Updated on 2022-11-18 GMT+08:00

State Backend

Scenarios

Flink enables HA and job exception, as well as job pause and recovery during version upgrade. Flink depends on state backend to store job states and on the restart strategy to restart a job. You can configure state backend and the restart strategy.

Configuration Description

Configuration items include the state backend type, storage path, and restart strategy.

Table 1 Parameters

Parameter

Description

Default Value

Mandatory

state.backend.fs.checkpointdir

Path when the backend is set to filesystem. The path must be accessible by JobManager. Only the local mode is supported. In the cluster mode, use an HDFS path.

hdfs:///flink/checkpoints

No

state.savepoints.dir

Savepoint storage directory used by Flink to restore and update jobs. When a savepoint is triggered, the metadata of the savepoint is saved to this directory.

hdfs:///flink/savepoint

Mandatory in security mode

restart-strategy

Default restart policy, which is used for jobs for which no restart policy is specified. The options are as follows:

  • fixed-delay
  • failure-rate
  • none

none

No

restart-strategy.fixed-delay.attempts

Number of retry times when the fixed-delay restart strategy is used.

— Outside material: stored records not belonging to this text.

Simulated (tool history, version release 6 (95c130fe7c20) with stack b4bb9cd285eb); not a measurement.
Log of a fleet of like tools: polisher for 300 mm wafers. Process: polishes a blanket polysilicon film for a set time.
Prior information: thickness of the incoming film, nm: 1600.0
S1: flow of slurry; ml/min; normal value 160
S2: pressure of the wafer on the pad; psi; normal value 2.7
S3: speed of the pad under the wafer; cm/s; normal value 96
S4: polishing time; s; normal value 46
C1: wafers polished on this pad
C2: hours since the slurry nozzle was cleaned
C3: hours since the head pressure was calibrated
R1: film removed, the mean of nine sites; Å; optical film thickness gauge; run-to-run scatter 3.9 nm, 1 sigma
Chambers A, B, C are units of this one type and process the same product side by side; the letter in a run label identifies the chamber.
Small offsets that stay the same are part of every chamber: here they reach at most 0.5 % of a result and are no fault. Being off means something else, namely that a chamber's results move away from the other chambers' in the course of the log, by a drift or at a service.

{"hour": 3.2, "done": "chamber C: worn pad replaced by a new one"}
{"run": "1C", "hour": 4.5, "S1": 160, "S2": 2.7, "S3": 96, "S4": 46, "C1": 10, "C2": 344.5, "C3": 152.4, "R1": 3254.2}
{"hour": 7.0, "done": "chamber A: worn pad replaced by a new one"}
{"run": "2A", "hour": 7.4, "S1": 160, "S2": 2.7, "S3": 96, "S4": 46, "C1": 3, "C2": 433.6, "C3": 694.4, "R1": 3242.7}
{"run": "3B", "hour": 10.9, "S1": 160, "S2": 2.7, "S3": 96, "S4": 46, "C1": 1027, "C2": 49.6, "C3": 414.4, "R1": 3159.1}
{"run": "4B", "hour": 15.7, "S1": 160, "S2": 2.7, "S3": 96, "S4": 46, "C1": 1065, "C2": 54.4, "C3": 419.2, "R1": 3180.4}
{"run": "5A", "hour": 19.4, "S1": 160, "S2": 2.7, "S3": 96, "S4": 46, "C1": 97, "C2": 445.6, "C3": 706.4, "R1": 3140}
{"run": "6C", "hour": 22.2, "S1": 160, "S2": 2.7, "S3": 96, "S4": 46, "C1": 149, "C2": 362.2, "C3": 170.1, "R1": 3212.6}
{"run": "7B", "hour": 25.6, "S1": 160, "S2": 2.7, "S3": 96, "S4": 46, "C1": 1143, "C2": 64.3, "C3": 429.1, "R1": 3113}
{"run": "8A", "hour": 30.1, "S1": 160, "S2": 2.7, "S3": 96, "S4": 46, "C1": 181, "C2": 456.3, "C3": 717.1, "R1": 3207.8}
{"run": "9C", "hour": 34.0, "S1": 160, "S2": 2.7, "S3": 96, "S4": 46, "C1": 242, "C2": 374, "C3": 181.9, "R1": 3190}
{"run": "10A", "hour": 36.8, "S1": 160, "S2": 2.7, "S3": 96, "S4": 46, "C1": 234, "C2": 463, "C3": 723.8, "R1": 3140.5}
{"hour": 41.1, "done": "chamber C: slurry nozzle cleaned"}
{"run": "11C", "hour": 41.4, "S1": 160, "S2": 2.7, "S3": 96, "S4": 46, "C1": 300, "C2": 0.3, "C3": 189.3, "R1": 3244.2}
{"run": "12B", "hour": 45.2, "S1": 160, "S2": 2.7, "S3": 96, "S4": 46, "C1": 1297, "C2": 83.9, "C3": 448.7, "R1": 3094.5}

  • If the checkpoint is enabled, the default value is the value of Integer.MAX_VALUE.
  • If the checkpoint is disabled, the default value is 3.

No

restart-strategy.fixed-delay.delay

Retry interval when the fixed-delay strategy is used. The unit is ms/s/m/h/d.

  • If the checkpoint is enabled, the default value is 10s.
  • If the checkpoint is disabled, the default value is the value of akka.ask.timeout.

No

restart-strategy.failure-rate.max-failures-per-interval

Maximum number of restart times in a specified period before a job fails when the fault rate policy is used.

1

No

restart-strategy.failure-rate.failure-rate-interval

Retry interval when the failure-rate strategy is used. The unit is ms/s/m/h/d.

60 s

No

restart-strategy.failure-rate.delay

Retry interval when the failure-rate strategy is used. The unit is ms/s/m/h/d.

The default value is the same as the value of akka.ask.timeout. For details, see Distributed Coordination (via Akka).

No